In 2022, there were 274 fatalities across America resulting from at-grade crossing collisions between trains and cars. Compared with the 42,795 people who died in motor vehicle traffic crashes in the U.S. last year, everything about trains — including crossing their tracks — is far safer. However, simple safety measures can make such crashes all but impossible.

Although malfunctioning gates and warning lights do cause some collisions at crossings, the vast majority result from impatient drivers who choose to drive around lowered gates thinking they can beat the train. That’s why the latest technology to prevent such crashes is the installation of “four-quad gates.”

With two sets of gates on both sides of the tracks, drivers can no longer swerve around the gates without damaging their cars, thus establishing a strong deterrent to risky behavior. The presence of the quad gates means passing trains will no longer be required to blast their horns when approaching the intersections.

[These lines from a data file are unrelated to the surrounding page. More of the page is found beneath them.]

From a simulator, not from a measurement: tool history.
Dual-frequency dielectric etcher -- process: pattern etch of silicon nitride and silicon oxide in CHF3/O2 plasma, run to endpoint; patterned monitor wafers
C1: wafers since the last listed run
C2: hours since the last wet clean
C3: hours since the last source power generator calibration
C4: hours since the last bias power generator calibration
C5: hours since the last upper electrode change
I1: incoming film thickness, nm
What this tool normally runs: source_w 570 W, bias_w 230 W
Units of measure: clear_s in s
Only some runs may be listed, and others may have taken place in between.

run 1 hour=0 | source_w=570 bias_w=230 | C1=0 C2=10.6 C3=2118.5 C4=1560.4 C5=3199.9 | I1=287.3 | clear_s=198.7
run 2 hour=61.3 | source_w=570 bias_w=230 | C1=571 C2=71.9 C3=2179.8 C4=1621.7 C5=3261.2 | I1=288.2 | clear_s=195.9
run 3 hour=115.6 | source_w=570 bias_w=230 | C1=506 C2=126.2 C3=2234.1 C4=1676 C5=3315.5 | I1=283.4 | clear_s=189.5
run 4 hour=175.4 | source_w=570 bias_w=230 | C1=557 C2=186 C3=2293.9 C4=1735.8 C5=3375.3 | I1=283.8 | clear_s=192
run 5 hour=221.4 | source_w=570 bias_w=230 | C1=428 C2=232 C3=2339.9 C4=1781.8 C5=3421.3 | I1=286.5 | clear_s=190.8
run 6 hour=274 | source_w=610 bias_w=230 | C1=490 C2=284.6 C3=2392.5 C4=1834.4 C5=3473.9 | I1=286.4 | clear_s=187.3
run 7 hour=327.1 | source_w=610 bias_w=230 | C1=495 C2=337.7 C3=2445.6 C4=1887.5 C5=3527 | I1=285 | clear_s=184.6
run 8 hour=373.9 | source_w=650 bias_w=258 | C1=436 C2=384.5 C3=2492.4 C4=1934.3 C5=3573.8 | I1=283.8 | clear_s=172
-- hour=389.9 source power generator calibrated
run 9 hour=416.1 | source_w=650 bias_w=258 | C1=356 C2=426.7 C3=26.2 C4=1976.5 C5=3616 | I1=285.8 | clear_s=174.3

The $3.2 million dollars secured by Spanberger after talks with Secretary of Transportation Pete Buttigieg will improve four rural at-grade crossings along the Richmond to D.C. rail corridor. Four-quad gates will be constructed at Brent Point Road in Stafford County, Summit Crossing Road in Spotsylvania County, and at Doswell Road and Elmont Road in Hanover County.

The funding is one of the first disbursements from the Federal Railroad Administration’s newly established Railroad Crossing Elimination program.

“This is an example of one of those areas where there is a need on the ground in Virginia we haven’t been able to meet in the past, where now the state and the localities that I represent will have the ability to protect people’s lives, to make our transportation system safer and to do it with grant dollars that were put forward in the federal infrastructure law for this exact purpose,” said Spanberger in an interview.

Safer, faster service

With over 3,000 miles of train tracks and 9,000 highway-rail crossings across the commonwealth, upgrades to four rural crossings may sound like a drop in the bucket. Once you take away the crossings which are private, grade-separated, or closed, that figure drops down to 1,800 — still a relatively large number.

With just 12 deaths from train-car collisions since 2010, according to the Department of Motor Vehicles, Virginia actually has one of the lowest rates of such fatalities in the nation. For comparison, Texas, California, Illinois, Florida, Indiana, and Missouri each witnessed over a dozen deaths last year alone. The commonwealth’s rail crossings may already be safe, but the Department of Rail and Public Transportation’s director, Jennifer DeBruhl, wants to keep it that way.

“As we work to increase passenger rail and the movement of freight by rail, that then puts more opportunities for conflict at these grade crossings,” she said in an interview. “The FRA received an incredible number of applications for this program, so the fact that we brought home this grant to Virginia is not insignificant because the highway-rail crossing inventory is a dataset that most state departments of transportation are already working off of.”

Since 2015, all states and the District of Columbia have been required by Congress to prepare a grade crossing action plan to help cut down on the number of collisions. After the Bipartisan Infrastructure Law was passed in 2021, DRPT officials began working with VDOT to analyze crash history, geometrics, and proximity to priority corridors identified in the Transforming Rail in Virginia plans.

The result was an updated Virginia Grade Crossing State Action Plan that positioned the commonwealth to sweep the first round of RCE funding. Knowing the rural part of the program was a priority for the FRA, DeBruhl and her team submitted the package of four crossings along the planned DC2RVA high-speed rail corridor.

“We’re not limiting ourselves to rural crossings, but there is a sweet spot in the federal program for rural projects,” she said. “We anticipate another solicitation for projects later this year, so we may submit multiple applications to eliminate conflict points.”

For Spanberger, the choice to hold the press conference at a popular commuter rail station is a reminder of why she fought so hard for the funding in the first place.

“People love the train and love going to D.C., but sometimes it gets delayed, and sometimes those delays are caused by the fact the train has to slow down because there is a car in the way,” she said. “This [$3.2 million set of safety upgrades] is part and parcel of making the I-95 rail corridor more reliable and more straightforward, so the benefit is certainly to people who are passengers on those trains or who might be enticed to be passengers.”

 

by Wyatt Gordon, Virginia Mercury


Virginia Mercury is part of States Newsroom, a network of news bureaus supported by grants and a coalition of donors as a 501c(3) public charity. Virginia Mercury maintains editorial independence. Contact Editor Sarah Vogelsong for questions: info@virginiamercury.com. Follow Virginia Mercury on Facebook and Twitter.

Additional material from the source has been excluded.